My immediate memory of May 4th, 1970 was the warm sunny spring day that began with the promise of a pleasant afternoon and evening away from Lockbourne Air Force Base in the vicinity of the Ohio State University campus area, a place I lived without having to play air force.

Truly, I was the All-American alien boy. Two years in Southeast Asia—one in Vietnam, one in Thailand—had returned me to a place populated with strange people with stranger customs and on odd culture: home?

The Air Force place was not so exotic. Unfortunately it was familiar with drab structures and boring landscapes populated by either disinterested folks like myself or creatures called "lifers," some of whom physically resembled pigs but rarely exhibiting as much intelligence. I wiled away my duty hours and the four months I had left in the service by pissing off the lifer/pig creatures as much as possible.

Since the distribution of anti-war literature was my sole purpose, outside of an occasional meal, paycheck and laundry, in playing at Lockbourne AFB, the course of political events that spring captured by imagination and energy.

On the 100th anniversary of Ohio State University, the place exploded. Black students with demands for legitimate programs for minorities, for women's programs, the on-going anti-war movement all combined that day and boiled over into the streets. Local police running amok on farm day, blanketing the city with a could of tear gas, state police, campus police, national guard, people throwing things, shooting at each other, barricades, riots, concertina wire, bayonets, gas masks. Man. Now this was something familiar! And the participants were for the most part amateurs, what fun!

Each day several of us would shuck our fatigues and rush off to the university to observe or participate as the mood struck us. Gradually, the weight of living in a literal police state complete with armored vehicles and machine guns and marching troops ended our fun.

That afternoon, May 4th, Little Richie came bounding around a generator set I was learning on pretending to be occupied. I was alone in that part of a vast aircraft hanger, the first termer E-1's and 2's I was supposedly instructing having long since evaporated into the cracks of the air base.

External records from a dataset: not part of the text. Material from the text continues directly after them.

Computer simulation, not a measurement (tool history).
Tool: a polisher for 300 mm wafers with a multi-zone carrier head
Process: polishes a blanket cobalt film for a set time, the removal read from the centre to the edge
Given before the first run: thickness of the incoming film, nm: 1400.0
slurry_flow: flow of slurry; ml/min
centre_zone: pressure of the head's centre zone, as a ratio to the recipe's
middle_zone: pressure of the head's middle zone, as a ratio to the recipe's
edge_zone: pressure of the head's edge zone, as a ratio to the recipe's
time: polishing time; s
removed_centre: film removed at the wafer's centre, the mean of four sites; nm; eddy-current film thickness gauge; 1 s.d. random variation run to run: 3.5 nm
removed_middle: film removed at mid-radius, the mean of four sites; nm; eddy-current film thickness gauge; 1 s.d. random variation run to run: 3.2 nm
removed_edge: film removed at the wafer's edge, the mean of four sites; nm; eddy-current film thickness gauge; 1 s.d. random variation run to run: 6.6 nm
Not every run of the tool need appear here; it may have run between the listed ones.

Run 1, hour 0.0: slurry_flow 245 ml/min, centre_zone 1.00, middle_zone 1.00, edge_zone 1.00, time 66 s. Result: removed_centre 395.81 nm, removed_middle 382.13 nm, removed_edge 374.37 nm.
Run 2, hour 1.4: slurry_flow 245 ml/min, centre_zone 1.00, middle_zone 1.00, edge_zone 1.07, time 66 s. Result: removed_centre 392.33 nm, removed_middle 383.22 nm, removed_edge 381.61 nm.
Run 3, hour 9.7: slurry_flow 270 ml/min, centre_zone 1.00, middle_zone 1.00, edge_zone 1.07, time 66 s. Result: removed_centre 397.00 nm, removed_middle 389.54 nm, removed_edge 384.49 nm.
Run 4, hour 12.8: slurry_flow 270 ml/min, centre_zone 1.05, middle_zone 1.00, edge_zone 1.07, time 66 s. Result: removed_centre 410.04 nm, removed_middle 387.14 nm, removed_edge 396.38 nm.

Little Richie said, "Man, there's some bad shit going down. Fuckin' weekend warriors gunned down some college kids."

"Where," I asked, knowing they had pulled out of Columbus.

"I don't know, some place called Kent State here in Ohio," he said.

"Listen," I said, "You find Big Richie an' his wheels, we're gonna book-up for town mos schosh, you dig? They ain't gonna miss you but I'll have to give 'em some bullshit to slide. Make it dude."

Little Richie was gone, his specialty; I hurried across the hanger toward the maintenance offices. Guys called to me, "Ya hear, Ja hear Davis?" "Yeah, yeah," I responded, "Catch you later, OK?"

Up the steps, into the office, there he is Chief Master Sergeant Porker. I thought to myself, "It would be a lot easier if he didn't look like a pig to boot."

All smiles, the bunch of them, like we just won the war—the jerks. "Sarge, I gotta go to payroll and straighten out my clothing allotment pay."

"Bullshit, Davis, you're not gonna go anywhere." And before I could say anything, he added, "Shot the fuck outta you little commie buddies, huh?"

Too late I slid over the edge: "Fuck you pig face, too bad they didn't miss and get you. You're dead meat anyway if you jump the pond. If Charles don't get your, Oscar Meyer will. Write anything you want, asshole, I'm leaving."

He damn near swallowed his cigar whole, turned red as a beet and I thought his Alco nose would explode. His fellow pigs and their suck boys all stood there with their jaws down. I turned away out the door and out of the hanger, wishing for a camera or a frag or both.

Into the barracks, out of uniform, into civvies, Little Richie at the door, "Big Richie's at the Club."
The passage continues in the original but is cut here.